“Richard Dedekind was a 19th-century mathematical giant, responsible for reshaping the field right down to its foundations. He was the first to give a rigorous definition of infinity; he also came up with the definition of the real numbers that form the basis of much of modern mathematics.”

“In 1897, he published an investigation into a certain numerical pattern. That work led him to define a sequence now called the Dedekind numbers, which count structures in a variety of seemingly unrelated mathematical fields. He ended his paper with the observation that “the number of elements contained in these groups seems to grow very rapidly.””

“he figured out the first four terms before giving up. He wasn’t even sure if his calculation for the fourth term in the sequence — 166 — was correct. (He had it right, even though the number is now usually given as 168, taking into account a couple of trivial examples that Dedekind didn’t bother with.)”

“The 5th and 6th terms were calculated in the 1940s, and the 7th in 1965. In 1991, Doug Wiedemann, who worked for the Thinking Machines Corporation, one of the leading supercomputer companies of the time, ran a 200-hour computation to figure out that the eighth Dedekind number, d(8), is 56,130,437,228,687,557,907,788.”

“That’s where things stood until April of this year, when two sets of researchers independently posted their calculations of the ninth Dedekind number, d(9), which is 42 digits long. They used different techniques, and each was unaware of the other. The two papers were posted within three days of each other.”
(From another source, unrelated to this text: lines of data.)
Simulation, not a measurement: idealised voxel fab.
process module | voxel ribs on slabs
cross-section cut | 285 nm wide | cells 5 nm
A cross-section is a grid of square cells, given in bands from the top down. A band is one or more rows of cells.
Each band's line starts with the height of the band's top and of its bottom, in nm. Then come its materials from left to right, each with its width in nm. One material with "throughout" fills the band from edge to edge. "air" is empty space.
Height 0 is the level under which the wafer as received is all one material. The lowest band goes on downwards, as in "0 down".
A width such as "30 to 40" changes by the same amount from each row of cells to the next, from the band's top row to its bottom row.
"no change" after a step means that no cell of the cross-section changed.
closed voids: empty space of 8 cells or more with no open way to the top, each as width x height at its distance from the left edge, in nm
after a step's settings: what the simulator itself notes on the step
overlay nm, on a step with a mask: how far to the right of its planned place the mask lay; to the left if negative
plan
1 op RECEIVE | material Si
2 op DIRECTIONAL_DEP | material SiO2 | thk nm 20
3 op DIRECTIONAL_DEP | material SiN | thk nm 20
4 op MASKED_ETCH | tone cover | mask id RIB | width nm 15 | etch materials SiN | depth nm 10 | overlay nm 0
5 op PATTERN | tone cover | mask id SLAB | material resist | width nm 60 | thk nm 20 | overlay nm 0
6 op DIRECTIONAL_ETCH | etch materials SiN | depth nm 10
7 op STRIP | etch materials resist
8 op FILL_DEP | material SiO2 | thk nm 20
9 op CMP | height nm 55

“There are three main ways to define the Dedekind numbers: as the colors of the corners of an n-dimensional cube; in the language of set theory; and using logic.”

“Regardless of which definition you use, the combinations quickly grow unmanageable. If you were to try to figure out d(9) by brute force, you would use more computer memory than exists on Earth, noted Christian Jäkel, a graduate student at the Dresden University of Technology, who wrote the other April paper.”

“Both papers concluded that d(9) = 286,386,577,668,298,411,128,469,151,667,598,498,812,366.”